Tiny Banks Lending Large

Nation's mega-banks aren't using bailout cash for loans, but local banks are.

ByABC News
February 3, 2009, 6:06 PM

Feb. 4, 2009— -- Michael Daniels runs a small bank in Green Bay, Wis., that recently received $15 million in taxpayer money.

When he got the money, Daniels did something a bit rare in banking circles these days: He lent it out to homebuyers and small businesses.

"We're making loans," Daniels said. "The window is open. It's never been closed."

That's exactly what government leaders want banks to do with money from the Troubled Assets Relief Program, but what apparently not enough of them are doing.
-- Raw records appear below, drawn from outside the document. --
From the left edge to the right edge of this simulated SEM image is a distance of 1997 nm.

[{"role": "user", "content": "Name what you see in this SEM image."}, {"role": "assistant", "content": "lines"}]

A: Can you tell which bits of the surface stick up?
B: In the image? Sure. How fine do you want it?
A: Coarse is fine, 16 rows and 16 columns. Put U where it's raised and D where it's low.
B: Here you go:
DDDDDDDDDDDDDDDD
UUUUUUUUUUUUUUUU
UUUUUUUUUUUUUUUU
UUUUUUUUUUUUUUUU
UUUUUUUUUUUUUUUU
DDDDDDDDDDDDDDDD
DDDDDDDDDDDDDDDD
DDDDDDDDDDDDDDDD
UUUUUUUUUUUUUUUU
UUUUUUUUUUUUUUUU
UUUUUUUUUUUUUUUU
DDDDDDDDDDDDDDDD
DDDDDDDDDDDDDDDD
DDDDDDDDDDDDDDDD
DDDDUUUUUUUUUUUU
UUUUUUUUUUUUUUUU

A Federal Reserve study released just this week showed that banks are continuing to make it harder for people to get all types of loans.

But Daniels and a handful of executives -- mostly at smaller banks -- are doing everything possible to help their communities out.

"This bank can only be as good as the community it operates in," said Daniels, president and chief operating officer of the five-branch Nicolet National Bank. "We're very invested in this community."

Daniels did take the TARP money as "a bit of a safety net" in case the economy "totally tanks." But, for the most part, Nicolet National Bank plans to pump that cash back into the local economy.

In fact, Daniels and the bank officers have so much confidence in their loans that they raised another $9.5 million through a private stock offering at the same time they got the TARP funds at the end of December. About 40 percent of that new private capital came from bank directors and insiders.

"We put our own money right alongside it," Daniels said. "You put your money where your mouth is."

Like many other banks, Nicolet has had its fair share of loans go bad. But it still has plenty of capital on hand because its own investments, in Daniels' words, are "chocolate and vanilla."

To date, the government has pumped $387.4 billion of TARP funds into the nation's financial system. Of that, $195.33 billion went to 359 institutions in 45 states and Puerto Rico. (The rest of it went to insurance giant AIG, General Motors, Chrysler and to guarantee other bank loans.)